Skip to main content

Polars DataFrame validation using type hints

Project description

polars_validate: Polars DataFrame validation using type hints

Simple DataFrame validation, based on type hints.

from typing import Annotated

import polars as pl

from polars_validate import (
    THIS,
    ContainsPattern,
    FrameValidators,
    IntegerType,
    IsBetween,
    IsIn,
    IsNotNull,
    UniqueTogether,
    validate,
)

tips = pl.DataFrame(
    {
        "restaurant": [1, 1, 1, 2],
        "table": [1, 2, 3, 1],
        "bill": [16.99, 10.34, 21.01, 23.68],
        "tip": [1.01, 1.66, 3.5, None],
        "sex": ["Female", "Male", None, "Male"],
        "smoker": [False, True, True, False],
        "time": ["45 min", "30 mins", "60 min", "50 min"],
    }
)


class TipsSchema:
    restaurant: Annotated[IntegerType, IsNotNull()]
    table: Annotated[IntegerType, IsNotNull()]
    bill: Annotated[pl.Float64, IsNotNull(), IsBetween(0.0, 50.0, closed="right")]
    tip: pl.Float64
    sex: Annotated[pl.String, IsNotNull(), IsIn(("Female", "Male"))]
    smoker: Annotated[pl.Boolean, IsNotNull()]
    time: Annotated[
        pl.String,
        ContainsPattern("^\\d+ min$"),
        THIS.str.strip_suffix(" min").cast(pl.Int64, strict=False) < 120,
    ]

    dataframe: FrameValidators = (
        UniqueTogether(("restaurant", "table")),
        pl.col("bill") > pl.col("tip"),
    )


validate(TipsSchema, tips, eager=False)
#> polars_validate.base.ValidationError: Validation failed with 2 errors (16 passed):
#> ❌ 'sex': 'not null' check failed at offsets: [2]
#> ❌ 'time': 'pattern ^\d+ min$' check failed at offsets: [1]

Installation

pip install git+https://github.com/chris-mcdo/polars-validate

Features

Validate using built-in validation types, polars expressions, or arbitrary functions.

In-built validation:

  • IsNotNull: check for missing values
  • IsIn: check for set membership
  • IsBetween: check values lie within an interval
  • ContainsPattern: check a string contains / matches a regex pattern
  • TypeValidator: check type
  • UniqueTogether: check some columns uniquely identify rows

For inspiration, a few examples of how polars expressions can be used for validation:

# THIS represents the the current Series / column.
from polars_validate import THIS

# series-based validation
is_even = (THIS % 2) == 0
is_in_title_case = THIS.str.title() == THIS
starts_with_foo = THIS.str.starts_with("foo")
is_close_to_mean = (THIS - THIS.mean()).abs() < 5.0
is_unique = THIS.is_unique()
is_short_string = THIS.str.len() < 10

# dataframe-based validation
bounded = pl.col("col_a").is_between("col_b", "col_c")
at_least_one = pl.any_horizontal("a", "b", "c")

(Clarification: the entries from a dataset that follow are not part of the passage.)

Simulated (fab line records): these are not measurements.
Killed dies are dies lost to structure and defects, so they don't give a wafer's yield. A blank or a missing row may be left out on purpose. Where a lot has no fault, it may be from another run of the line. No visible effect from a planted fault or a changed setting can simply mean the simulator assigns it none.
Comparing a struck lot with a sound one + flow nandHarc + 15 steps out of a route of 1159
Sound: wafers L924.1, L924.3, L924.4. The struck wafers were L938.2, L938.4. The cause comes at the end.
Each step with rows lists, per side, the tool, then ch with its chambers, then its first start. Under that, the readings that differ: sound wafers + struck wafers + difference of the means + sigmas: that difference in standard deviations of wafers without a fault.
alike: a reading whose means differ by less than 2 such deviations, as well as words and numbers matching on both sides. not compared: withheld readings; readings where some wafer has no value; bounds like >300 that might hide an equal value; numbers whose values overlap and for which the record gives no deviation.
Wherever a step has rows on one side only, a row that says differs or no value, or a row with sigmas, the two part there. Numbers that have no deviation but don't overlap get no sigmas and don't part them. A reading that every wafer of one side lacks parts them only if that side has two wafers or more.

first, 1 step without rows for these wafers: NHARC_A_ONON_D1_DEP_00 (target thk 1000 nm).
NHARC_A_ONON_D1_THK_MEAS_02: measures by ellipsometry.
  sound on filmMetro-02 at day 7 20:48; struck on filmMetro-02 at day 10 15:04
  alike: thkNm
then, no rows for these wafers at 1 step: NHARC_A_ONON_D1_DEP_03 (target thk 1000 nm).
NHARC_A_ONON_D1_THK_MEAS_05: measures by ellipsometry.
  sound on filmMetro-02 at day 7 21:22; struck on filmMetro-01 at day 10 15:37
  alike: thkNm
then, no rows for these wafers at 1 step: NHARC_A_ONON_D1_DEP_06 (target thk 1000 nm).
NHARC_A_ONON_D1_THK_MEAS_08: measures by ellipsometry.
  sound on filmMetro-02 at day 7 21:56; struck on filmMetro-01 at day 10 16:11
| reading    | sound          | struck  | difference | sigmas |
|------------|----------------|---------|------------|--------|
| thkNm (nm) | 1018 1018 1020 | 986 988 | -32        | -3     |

Arbitrary custom validation is also supported:

def is_valid_index(s: pl.Series) -> bool:
    return s.is_sorted() and s[0] == 1


def smokers_tip_more(d: pl.DataFrame):
    # arbitrary logic ...


class TipsSchema:
    restaurant: Annotated[IntegerType, IsNotNull(), SeriesCallableValidator(is_valid_index, "valid index")]
    # ...

    dataframe: FrameValidators = (
        # ...
        CallableValidator(smokers_tip_more, "smokers tip more"),
    )

User Guide

Define validation for individual Series (or DataFrame columns) using type annotations as shown above.

E.g. for series:

# simple schema - just validate type
SimpleSeriesSchema = pl.Float32

# add more complex validation using type metadata
StrictSeriesSchema = Annotated[pl.Float32, IsNotNull(), THIS.sqrt().round().mod(7).eq(0), ...]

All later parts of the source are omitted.